Checkpointing is the continuous background process of constructing data files and delta files and writing to them from the transaction log.
A checkpoint data file contains rows from one or more memory-optimized tables inserted by multiple transactions as part of INSERT or UPDATE operations. Multiple data files are created with each file covering a specific timestamp range. Each data file can be up to a maximum of 128MB in size (16MB for systems with 16GB or less of memory).

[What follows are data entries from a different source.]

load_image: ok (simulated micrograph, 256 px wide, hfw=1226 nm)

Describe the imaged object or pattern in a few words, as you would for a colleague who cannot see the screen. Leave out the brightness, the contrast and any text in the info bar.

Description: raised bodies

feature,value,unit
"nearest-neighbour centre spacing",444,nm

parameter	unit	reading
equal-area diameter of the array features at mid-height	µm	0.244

Once a data file is full, the rows inserted by new transactions are stored in another data file. Over time, the rows from durable memory-optimized tables are stored across one or more data files with each data file containing rows with a commit timestamp within the range of transaction timestamps contained in the file. For example a data file with transaction commit timestamps in the range of (100, 200) has all the rows inserted by transactions that have commit timestamps in this range.
Data files are append-only while they are open and are written to using sequential filestream I/O. Once data files are closed, they are strictly read-only. At recovery time the valid versions stored in the data files are reloaded into memory and reindexed.
When a row is deleted or updated by a future transaction, the row is not removed or changed in-place in the data file. Instead, the deleted rows are tracked in another type of ‘delta’ file. This eliminates random I/O on the data file. Each data file is paired with a corresponding delta file.
A delta file stores information about which rows contained in a data file have been subsequently deleted. There is a 1:1 correspondence between delta files and data files and the delta file has the same transaction range as its corresponding data file. Like data files, the delta file is written to using sequential filestream I/O. Delta files are append-only for the lifetime of the data file they correspond to. At recovery time, the delta file is used as a filter to avoid reloading deleted versions into memory. Because each data file is paired with exactly one delta file, the smallest unit of work for recovery is a single data/delta file pair. This allows the recovery process to be highly parallelizable.
A data and delta file pair is referred to as a Checkpoint File Pair (CFP). A maximum of 8192 CFPs are supported for each database.
Checkpoint Events
The data and delta files are written to continuously by the checkpoint background process. While the file is open, it has a state of UNDER CONSTRUCTION. When a checkpoint event occurs, the files UNDER CONSTRUCTION are closed and the state is set to ACTIVE. From this point, the new INSERTs will no longer be written to, but they are still ACTIVE since they are still subject to DELETE and UPDATE operations which will mark any corresponding rows in the data file as deleted in the associated delta file.
Checkpoint events for memory-optimized tables are independent of checkpoints for disk-based tables. Checkpoints for disk-based tables are generated based upon the configured recovery interval and involve flushing all ”dirty pages” from the buffer pool to disk. A complete checkpoint of memory-optimized tables consists of multiple data and delta files, plus a checkpoint file inventory that contains references to all the data and delta files that make up a complete checkpoint.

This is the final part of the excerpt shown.